I Gotta Go To Church

symbol_gradientAbout a month ago, my partner and I started attending the Unitarian Universalist Fellowship of Centre County. This is the first time I’ve regularly gone to church in nearly 30 years. Turns out I really missed it.

I went to church from birth, or thereabouts, until my late teens. I started as a Catholic, and rather than going straight to atheism as many Catholics do, I was a fellow traveler with the Methodists for a while. As you know if you’ve read this, I wanted to be a Catholic monk or priest, then a Methodist minister. Once I realized I didn’t believe in god, it seemed like that just about wrapped it up for church. (Apologies to Douglas Adams.) I did attend a Zen center or two over the years, but my last regular communal religious experience was certainly 25 or more years ago.

Over the past year or so, I’ve decided I’d like to become a Unitarian minister. (As you’ll know if you’ve read this.) An important part of that is being an actual Unitarian. My partner, who was raised in a progressive Episcopal church, has also been feeling the call of the pew, especially since Christmas, when they went back to their home church for a visit.

And so we awoke one Sunday morning a month or so ago and decided to try our hand at the local UU fellowship. I’d been there before because my kids and their mom used to attend, although they no longer do. To be honest, I was a bit lukewarm on it before. I’m a “high church” guy – a fan of ritual and robes and incense and such. If there’s one thing this UU fellowship isn’t, it’s high church. I also tend to prefer very forceful ethical challenges to the congregation, and the few times I was there, I didn’t get the impression that those challenges were part of the deal. Just to reiterate, these aren’t criticisms at all, just reflections on how I felt at the time.

In the year or so since I last attended, my own thinking and needs have shifted, and I think I’m more open to the possibilities of the fellowship than I was before.

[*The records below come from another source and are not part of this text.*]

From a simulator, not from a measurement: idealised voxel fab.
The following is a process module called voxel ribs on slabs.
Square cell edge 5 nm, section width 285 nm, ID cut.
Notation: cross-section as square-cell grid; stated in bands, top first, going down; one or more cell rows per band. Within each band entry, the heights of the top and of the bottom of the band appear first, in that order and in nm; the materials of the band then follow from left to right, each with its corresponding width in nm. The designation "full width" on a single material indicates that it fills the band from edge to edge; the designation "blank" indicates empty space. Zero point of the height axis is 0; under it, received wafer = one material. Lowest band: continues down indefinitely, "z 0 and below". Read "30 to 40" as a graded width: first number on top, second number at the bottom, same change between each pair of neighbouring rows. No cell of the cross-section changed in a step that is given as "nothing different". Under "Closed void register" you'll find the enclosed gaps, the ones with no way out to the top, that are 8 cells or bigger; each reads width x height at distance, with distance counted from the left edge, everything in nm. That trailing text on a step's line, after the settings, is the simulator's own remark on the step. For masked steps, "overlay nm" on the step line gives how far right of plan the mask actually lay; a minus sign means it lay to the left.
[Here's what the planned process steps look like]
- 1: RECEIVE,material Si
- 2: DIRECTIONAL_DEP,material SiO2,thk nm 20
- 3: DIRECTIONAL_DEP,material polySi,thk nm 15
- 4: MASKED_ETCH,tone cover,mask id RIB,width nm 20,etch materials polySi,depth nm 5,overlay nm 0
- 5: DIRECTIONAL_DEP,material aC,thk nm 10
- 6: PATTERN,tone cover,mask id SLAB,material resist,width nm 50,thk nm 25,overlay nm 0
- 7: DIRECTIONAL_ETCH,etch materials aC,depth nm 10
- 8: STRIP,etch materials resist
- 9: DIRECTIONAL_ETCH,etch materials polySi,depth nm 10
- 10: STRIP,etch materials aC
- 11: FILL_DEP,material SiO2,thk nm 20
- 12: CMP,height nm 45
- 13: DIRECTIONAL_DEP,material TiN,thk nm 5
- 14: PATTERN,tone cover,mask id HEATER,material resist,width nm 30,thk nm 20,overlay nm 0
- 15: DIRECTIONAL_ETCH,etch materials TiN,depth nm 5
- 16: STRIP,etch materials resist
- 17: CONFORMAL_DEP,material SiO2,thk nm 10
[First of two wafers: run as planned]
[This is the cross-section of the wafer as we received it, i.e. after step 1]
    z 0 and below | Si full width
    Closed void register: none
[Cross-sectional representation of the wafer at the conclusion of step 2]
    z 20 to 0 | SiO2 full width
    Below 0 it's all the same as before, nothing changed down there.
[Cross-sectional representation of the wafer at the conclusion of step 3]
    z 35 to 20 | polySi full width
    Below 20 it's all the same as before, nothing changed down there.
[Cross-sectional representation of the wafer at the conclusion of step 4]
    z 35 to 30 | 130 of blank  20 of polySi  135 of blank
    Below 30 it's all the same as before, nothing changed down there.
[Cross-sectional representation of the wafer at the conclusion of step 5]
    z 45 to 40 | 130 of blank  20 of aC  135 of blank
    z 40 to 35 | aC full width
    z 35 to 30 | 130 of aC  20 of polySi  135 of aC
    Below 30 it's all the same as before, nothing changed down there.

In any case, I’ve really enjoyed going. It feels good to gather with people in a place of moral and ethical instruction, and to be surrounded by people with at least some of the same beliefs and commitments as I have. The services tend to be fairly short but dense, in a good way. I like the interim minister very much. And because of my activity in the community, I feel like I know half the congregation already.

Last week O and I attended a monthly potluck dinner and spent most of our time chatting with a lovely English couple who retired to the United States to be nearer to their son. This past Sunday offered the congregation a chance to learn about all the various committees that exist at the fellowship. O and I volunteered for so many things that I think we’re both ordained now.

I look forward to going each week. It’s become a cherished part of my Sundays, and of my relationship with my partner. I finally feel like I’m walking the path toward becoming a spiritual leader in my own right, too, which is exciting and satisfying. As I said at the beginning, I didn’t realize how much I’d missed going to church. It feels good to be back.